> Robin writes:
> > I can't follow your argument. Yes of course our preferences evolved to
> > be adaptive to our ancestors' environment. And if so then artificially
> > changing our actions, relative to those we prefer, would make us less
> > adaptive if we were still in our ancestors' environment.
> > But you seem to accept that our environment has changed greatly since
> > our preferences evolved.
The natural world has not changed much. But our intellectual and social
world has changed greatly. Perhaps enough that what we were evolved for
is simply inadequate to the world we now inhabit. And of course the
forces of technology and knowledge are accelerating us further from that
> But isn't it relevant that changing society's discount rates may be
> harmful? Or is that simply off topic for this paper?

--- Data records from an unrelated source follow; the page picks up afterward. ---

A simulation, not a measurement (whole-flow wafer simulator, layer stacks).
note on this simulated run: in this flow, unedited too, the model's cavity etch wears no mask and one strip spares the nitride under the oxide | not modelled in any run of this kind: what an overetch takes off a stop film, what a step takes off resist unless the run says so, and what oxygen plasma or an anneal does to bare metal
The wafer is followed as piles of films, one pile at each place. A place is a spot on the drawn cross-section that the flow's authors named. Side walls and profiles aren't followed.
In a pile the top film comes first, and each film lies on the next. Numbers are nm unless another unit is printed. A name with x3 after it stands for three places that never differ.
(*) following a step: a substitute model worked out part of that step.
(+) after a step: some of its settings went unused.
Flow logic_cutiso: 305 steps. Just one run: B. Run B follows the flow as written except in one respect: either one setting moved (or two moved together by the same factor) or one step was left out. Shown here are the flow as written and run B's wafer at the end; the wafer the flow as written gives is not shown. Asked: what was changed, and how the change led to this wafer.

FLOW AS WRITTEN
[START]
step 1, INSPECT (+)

> What if someone wrote a paper proposing to change prices. Let's lower
> the price of gasoline to 10 cents a gallon. That would improve social
> welfare because there are more consumers than producers. Is it reasonable
> to neglect the impact of that change on the supply of gasoline, and to
> look only at how this satisfies our preferences?
No, and mandatory unilateral manipulations of this kind are almost
always a bad idea. But a deeper appreciation of the changes of basic
assumptions and environment that are present and increasing might lead
to multilateral changes in the way we look at and run our economies and
in what we value. This of course will not happen overnight.